Incorporating Copying Mechanism in Sequence-to-Sequence Learning
Jiatao Gu
and
Zhengdong Lu
and
Hang Li
and
Victor O. K. Li
arXiv e-Print archive - 2016 via Local arXiv
Keywords:
cs.CL, cs.AI, cs.LG, cs.NE
First published: 2016/03/21 (8 years ago) Abstract: We address an important problem in sequence-to-sequence (Seq2Seq) learning
referred to as copying, in which certain segments in the input sequence are
selectively replicated in the output sequence. A similar phenomenon is
observable in human language communication. For example, humans tend to repeat
entity names or even long phrases in conversation. The challenge with regard to
copying in Seq2Seq is that new machinery is needed to decide when to perform
the operation. In this paper, we incorporate copying into neural network-based
Seq2Seq learning and propose a new model called CopyNet with encoder-decoder
structure. CopyNet can nicely integrate the regular way of word generation in
the decoder with the new copying mechanism which can choose sub-sequences in
the input sequence and put them at proper places in the output sequence. Our
empirical study on both synthetic data sets and real world data sets
demonstrates the efficacy of CopyNet. For example, CopyNet can outperform
regular RNN-based model with remarkable margins on text summarization tasks.

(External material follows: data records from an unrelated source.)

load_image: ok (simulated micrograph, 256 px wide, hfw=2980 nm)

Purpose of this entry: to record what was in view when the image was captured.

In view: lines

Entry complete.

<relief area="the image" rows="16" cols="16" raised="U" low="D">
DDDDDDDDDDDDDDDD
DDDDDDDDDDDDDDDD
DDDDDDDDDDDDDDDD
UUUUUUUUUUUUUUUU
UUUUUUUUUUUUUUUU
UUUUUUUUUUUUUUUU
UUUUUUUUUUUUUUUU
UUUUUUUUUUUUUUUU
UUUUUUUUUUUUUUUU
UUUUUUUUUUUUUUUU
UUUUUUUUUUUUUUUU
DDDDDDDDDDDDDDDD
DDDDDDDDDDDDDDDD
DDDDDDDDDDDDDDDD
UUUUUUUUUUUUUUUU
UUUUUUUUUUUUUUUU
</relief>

TLDR; The authors introduce CopyNet, a variation on the seq2seq that incorporates a "copying mechanism". With this mechanism, the effective vocabulary is the union of the standard vocab and the words in the current source sentence. CopyNet predicts words based on a mixed probability of the standard attention mechanism and a new copy mechanism. The authors show empirically that on toy and summarization tasks CopNet behaves as expected: The decoder is dominated by copy mode when it tries to replicate something from the source.